What's a reasonably-secure, reasonably-portable way to allocate memory for private keys? [closed]

Question

I'm looking for a "best practice" for allocating storage for 256-bit private keys. I'm thinking at minimum, keys shouldn't be paged to disk, and there are maybe some other attack vectors to worry about (a la Hearbleed). The solution must be portable to Linux and BSD.

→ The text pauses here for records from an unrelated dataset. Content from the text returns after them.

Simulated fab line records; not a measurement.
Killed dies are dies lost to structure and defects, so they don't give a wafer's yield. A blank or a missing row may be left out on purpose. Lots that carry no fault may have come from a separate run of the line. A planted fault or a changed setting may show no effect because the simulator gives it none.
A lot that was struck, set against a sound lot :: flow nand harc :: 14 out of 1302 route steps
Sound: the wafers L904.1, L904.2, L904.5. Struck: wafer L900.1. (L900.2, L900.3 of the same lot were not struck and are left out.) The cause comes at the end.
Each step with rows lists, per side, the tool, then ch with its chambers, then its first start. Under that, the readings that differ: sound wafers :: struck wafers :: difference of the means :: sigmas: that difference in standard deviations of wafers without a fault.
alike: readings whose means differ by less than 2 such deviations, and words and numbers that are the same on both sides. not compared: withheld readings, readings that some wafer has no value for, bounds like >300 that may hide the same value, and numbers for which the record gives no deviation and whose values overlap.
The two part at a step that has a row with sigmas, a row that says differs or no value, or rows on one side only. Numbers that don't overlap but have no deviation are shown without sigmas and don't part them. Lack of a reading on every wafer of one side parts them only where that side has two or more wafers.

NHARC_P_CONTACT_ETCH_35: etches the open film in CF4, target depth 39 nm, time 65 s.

Some thing I have looked at:

• TRESOR (not BSD-portable)
• Akamai's "secure heap"
• David Shaw's secmalloc
• Use mlock to forbid paging
• Just use malloc and don't worry. A cursory reading suggests this may be what LibreSSL does.

Any recommendations?

Answer 1

Unless you have special requirements, just using malloc is the sane approach. It has the advantage that valgrind and similar can catch usage errors, which are one of the main ways the type of vulnerabilities you may be worried about come into existence. As the OpenSSL fiasco showed us, trying to do something fancy and botching it is a major risk.

If you have more demanding requirements, it really depends a lot on your usage case. I'm going to assume your keys are transient, or else avoiding storing them on disk doesn't make a lot of sense. Here are my recommended mitigations for particular risks:

• Swapping to disk: If your system requires security against physical attacks, you should not have swap at all. Individually trying to protect specific data with mlock is something of a joke. Just turn swap off and install enough memory and it's a non-issue. mlock should be considered a realtime scheduling feature, not a security feature.

• Heartbleed-like issues, moderate defense: Allocating your memory via mmap with guard pages on both sides: first mmap 2 pages more than you need, all with PROT_NONE, then use mprotect to make all but the first and last page PROT_READ|PROT_WRITE. Free it with munmap as soon as you're done with it.

• Heartbleed-like issues, strong defense: Fork a child process to do all the cryptography.